Tim Berners-Lee, inventor of the World Wide Web, defines a semantic web quite simply as “a web of data that can be processed directly and indirectly by machines“. In my experience, that simple definition quickly becomes confusing as people add their own wants and desires to the definition. There are technologies like RDF, OWL, and SPARQL that are considered key components of semantic web technology. It seems though that these technologies add so much confusion through abstraction that non-academic people quickly steer as far away from the notion of a semantic web as they can get.
So let’s stick to the simple definition from Tim Berners-Lee. We will simply distinguish the semantic web from our existing web by saying that a semantic web is designed to be meaningful to machines as well as to people. So what does it mean for a web of information to be meaningful to machines? A simple answer is to say that there are two primary things that a machine needs to understand about a web. First of all, what the pages are all about, and secondly what the relationships that connect the pages together are all about.
It turns out that making a machine capable of understanding even the most rudimentary aspects of pages and the links that connect them is quite challenging. Generally, you have to resort to fragile custom-built parsers or sophisticated algorithms that analyze the document pages and the references between them. Going from pages with lots of words connected somehow to other pages to a meaningful information model is quite a chore.

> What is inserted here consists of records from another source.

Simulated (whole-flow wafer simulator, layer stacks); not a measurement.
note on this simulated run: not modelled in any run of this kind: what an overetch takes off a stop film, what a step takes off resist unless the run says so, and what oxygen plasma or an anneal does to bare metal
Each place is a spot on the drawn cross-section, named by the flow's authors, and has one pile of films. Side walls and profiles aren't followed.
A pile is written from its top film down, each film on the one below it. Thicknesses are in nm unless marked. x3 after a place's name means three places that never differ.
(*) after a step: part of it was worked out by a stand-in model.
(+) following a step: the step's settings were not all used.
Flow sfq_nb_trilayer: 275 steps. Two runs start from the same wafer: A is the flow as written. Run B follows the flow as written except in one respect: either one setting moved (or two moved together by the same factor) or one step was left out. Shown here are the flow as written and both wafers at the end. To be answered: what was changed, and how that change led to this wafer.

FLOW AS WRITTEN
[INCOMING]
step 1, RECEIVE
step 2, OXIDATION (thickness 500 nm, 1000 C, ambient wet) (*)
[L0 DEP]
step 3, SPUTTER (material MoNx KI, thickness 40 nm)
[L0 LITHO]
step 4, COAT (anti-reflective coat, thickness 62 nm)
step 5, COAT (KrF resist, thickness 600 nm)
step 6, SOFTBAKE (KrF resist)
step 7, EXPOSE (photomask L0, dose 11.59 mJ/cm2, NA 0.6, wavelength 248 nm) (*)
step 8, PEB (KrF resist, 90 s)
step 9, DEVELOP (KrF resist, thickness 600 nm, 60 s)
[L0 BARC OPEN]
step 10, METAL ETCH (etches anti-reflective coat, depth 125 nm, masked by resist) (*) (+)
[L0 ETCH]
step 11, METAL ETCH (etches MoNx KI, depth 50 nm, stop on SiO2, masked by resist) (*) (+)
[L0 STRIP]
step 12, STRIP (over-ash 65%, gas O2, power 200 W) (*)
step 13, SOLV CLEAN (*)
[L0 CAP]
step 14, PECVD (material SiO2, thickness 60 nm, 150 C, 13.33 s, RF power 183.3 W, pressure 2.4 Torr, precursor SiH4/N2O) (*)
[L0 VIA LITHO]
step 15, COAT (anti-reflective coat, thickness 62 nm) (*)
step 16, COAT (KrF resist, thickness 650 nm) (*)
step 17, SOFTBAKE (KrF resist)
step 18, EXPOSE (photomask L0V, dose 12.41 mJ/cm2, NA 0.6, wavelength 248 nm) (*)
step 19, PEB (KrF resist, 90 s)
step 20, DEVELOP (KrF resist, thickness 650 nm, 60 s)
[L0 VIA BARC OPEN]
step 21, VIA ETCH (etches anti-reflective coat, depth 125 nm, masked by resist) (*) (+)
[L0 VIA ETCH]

What we need to improve the situation are agreed upon information formats and referencing schemes in a semantic web that can more readily be interpreted by machines. Defining what those formats and schemes are is where the subject of semantic webs starts getting thorny. Before trying to tackle all of this, let’s first consider how this all applies to us.
What could benefit more from a semantic web than legal publishing? Understanding the law is a very complex subject which requires extensive analysis and know-how. This problem could be simplified substantially using a semantic web. Legal documents are an ideal fit to the notion of a semantic web. First of all, the documents are quite structured. Even though each jurisdiction might have their own presentation styles and procedural traditions, the underlying models are all quite similar around the world. Secondly, legal documents are rich with relationships or citations to other documents. Understanding these relationships and what they mean is quite important to understanding the meaning of the documents.
So let’s consider the current state of legal publishing – and from my perspective – legislative publishing. The good news is that the information is almost universally available online in a free and easily accessed format. We are, after all, subject to the law and providing access to that law is the duty of the people that make the laws. However, providing readable access to the documents is often the only objective and any which way of accomplishing that objective is simply the requirement. Documents are often published as PDFs which are nice to read, but really difficult for computers to understand. There is no uniformity between jurisdictions, minimal analysis capability (typically word search), and links connecting references and citations between documents are most often missing. This is a less than ideal situation.
We live in an era where our legal institutions are expected to provide more transparency into their functions. At the same time, we expect more from computers than merely allowing us to read documents online. It is becoming more and more important to have machines interpret and analyze the information within documents – and without error. Today, if you want to provide useful access to legal information by providing value-added analysis capabilities, you must first tackle the task of interpreting all the variations in which laws are published online. This is a monumental task which then subjects you to a barrage of changes as the manner in which the documents are released to the public evolves.
So what if there was a uniform semantic web for legal documents? What standards would be required? What services would be required? Would we need to have uniform standards or could existing fragmented standards be accommodated? Would it all need to come from a single provider, from a group of cooperating providers, or would there be a looser way to federate all the documents being provided by all the sources of law around the world? Should the legal entities that are sources of law assume responsibility for publishing legal documents or should this be left to third party providers? In my coming posts I want to explore these questions.